Edward Everett Hale once wrote, "Starr King was an orator, whom no one
could silence and no one could answer." Says another, "There was
argument in his very voice. It thrilled and throbbed through an audience
like an organ carrying conviction captive before its wonderful melody."
If it is true that William Pitt once ruled the British Nation by his
voice, as good authority affirms, if it is true, that Daniel O'Connell's
voice

Glided easy as a bird may glide,
And played with each wild passion as it went,

may it not also be true that Starr King's clear, penetrating, musical
voice, answering to the moods of the soul as a loved instrument to the
hand of the player, was in itself a kind of gospel of good will to men?

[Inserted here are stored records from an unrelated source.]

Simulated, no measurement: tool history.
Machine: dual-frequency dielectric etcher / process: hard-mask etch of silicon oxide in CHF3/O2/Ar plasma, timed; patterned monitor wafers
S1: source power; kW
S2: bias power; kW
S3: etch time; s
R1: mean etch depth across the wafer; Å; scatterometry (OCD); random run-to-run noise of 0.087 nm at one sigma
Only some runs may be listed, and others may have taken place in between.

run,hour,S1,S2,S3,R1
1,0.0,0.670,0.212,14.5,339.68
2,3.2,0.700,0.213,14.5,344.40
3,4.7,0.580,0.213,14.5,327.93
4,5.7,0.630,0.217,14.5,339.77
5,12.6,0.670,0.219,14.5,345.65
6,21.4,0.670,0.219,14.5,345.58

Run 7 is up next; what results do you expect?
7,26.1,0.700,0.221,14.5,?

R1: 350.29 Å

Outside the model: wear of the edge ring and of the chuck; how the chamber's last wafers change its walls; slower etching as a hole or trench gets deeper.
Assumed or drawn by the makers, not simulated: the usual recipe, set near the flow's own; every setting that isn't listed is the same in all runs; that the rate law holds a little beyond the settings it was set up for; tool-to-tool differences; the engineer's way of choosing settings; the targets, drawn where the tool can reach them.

Horace Davis, Starr King's son-in-law, was accustomed to insist that
writers had wholly failed to note one element of the great orator's
power, namely, his humor. Not wit, Mr. Davis would remark, but a most
genial and kindly, and at the same time illuminating humor. A careful
examination of King's published sermons, speeches and lectures gives but
slight evidence of this gift, owing doubtless to false ideas of what
constitutes decorum in the work of a preacher. Occasionally satisfying
evidence is found of the truth of Mr. Davis' judgment, as in the
following:

"On many a tombstone where it is written, 'Here lies so and so, aged
seventy years', the true inscription would read 'In memory of one who in
seventy years lived about five minutes and that was when he first fell
in love.'"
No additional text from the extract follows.